And yet there is a possibility of a prosecution going forward in the International Criminal Court, and the report is important to Israel’s changing image internationally.
One thing that has changed is… at least this prosecutor is beginning to recognize that there is a problem…. I’m not expecting that anything is going to happen swiftly. But… Israel is reaching the point where the international community is beginning to recognize that every year or two years, it is committing mass war crimes against Palestinians, in addition to the war crimes of building settlements and displacing Palestinian citizens…. It’s certainly creating a shift in public opinion.
Interviewers Michael Smith and Michael Ratner seized on the issue of settlements, and the fact that the report describes crimes in the West Bank: housing demolitions, destruction of olive trees, and movement of settlers into occupied territories.
Ratner pointed out that the issue of settlements is likely to be one part of the submission of Palestine to the International Criminal Court. He said, “There’s no real defense of that. None. The court is almost illegitimate if it doesn’t take that on. That one I can’t even begin to get my arms around– how they cannot take that on.”

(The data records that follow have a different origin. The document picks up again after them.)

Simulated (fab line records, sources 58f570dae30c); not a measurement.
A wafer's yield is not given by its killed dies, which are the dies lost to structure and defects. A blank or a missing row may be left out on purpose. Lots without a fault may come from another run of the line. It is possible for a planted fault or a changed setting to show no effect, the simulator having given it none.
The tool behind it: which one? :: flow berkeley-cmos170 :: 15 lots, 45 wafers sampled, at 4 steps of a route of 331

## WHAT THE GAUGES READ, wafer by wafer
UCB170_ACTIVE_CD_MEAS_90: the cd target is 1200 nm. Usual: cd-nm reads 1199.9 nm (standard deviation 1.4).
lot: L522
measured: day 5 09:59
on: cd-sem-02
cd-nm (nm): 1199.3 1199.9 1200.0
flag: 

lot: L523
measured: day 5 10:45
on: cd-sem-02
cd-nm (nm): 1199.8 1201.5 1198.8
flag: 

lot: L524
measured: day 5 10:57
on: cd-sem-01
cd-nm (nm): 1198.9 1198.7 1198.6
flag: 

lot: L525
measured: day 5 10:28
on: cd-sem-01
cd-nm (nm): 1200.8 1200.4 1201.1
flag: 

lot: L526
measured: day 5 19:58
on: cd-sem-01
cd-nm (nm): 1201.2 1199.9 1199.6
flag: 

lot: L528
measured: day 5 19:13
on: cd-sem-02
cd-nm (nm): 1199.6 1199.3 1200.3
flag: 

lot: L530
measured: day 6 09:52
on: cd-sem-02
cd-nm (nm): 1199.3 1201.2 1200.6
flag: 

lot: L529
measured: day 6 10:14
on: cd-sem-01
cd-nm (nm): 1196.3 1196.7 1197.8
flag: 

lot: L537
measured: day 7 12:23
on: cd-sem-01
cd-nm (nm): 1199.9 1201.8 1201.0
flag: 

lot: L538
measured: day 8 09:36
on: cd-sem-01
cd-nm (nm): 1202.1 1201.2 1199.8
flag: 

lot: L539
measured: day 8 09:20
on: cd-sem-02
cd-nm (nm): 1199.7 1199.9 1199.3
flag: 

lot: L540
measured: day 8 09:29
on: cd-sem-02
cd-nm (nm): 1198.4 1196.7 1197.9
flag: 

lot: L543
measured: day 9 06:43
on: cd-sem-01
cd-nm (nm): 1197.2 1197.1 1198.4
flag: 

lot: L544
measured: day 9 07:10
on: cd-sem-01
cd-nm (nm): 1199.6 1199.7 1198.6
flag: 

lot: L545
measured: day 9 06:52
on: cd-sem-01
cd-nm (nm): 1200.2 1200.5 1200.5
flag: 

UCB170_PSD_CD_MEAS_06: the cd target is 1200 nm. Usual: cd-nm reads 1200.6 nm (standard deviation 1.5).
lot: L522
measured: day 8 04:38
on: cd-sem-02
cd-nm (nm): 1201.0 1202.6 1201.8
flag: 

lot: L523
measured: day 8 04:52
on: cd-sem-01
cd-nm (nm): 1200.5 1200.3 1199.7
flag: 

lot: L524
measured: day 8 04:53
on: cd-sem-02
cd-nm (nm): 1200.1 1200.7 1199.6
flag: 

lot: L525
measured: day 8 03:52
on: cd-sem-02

Buttu said that the court has evaded the issue by portraying the settlements as a “political issue” that was going to be resolved through negotiations. But this is a smokescreen.
“Negotiations will not ever work, they have not worked in 20 years. The world needs to begin to stand firm on the position of settlements.”
Her fear is that the settlements have been around so long that the ICC and other international bodies have begun to accept that “some settlements are OK, whereas they really are all war crimes.”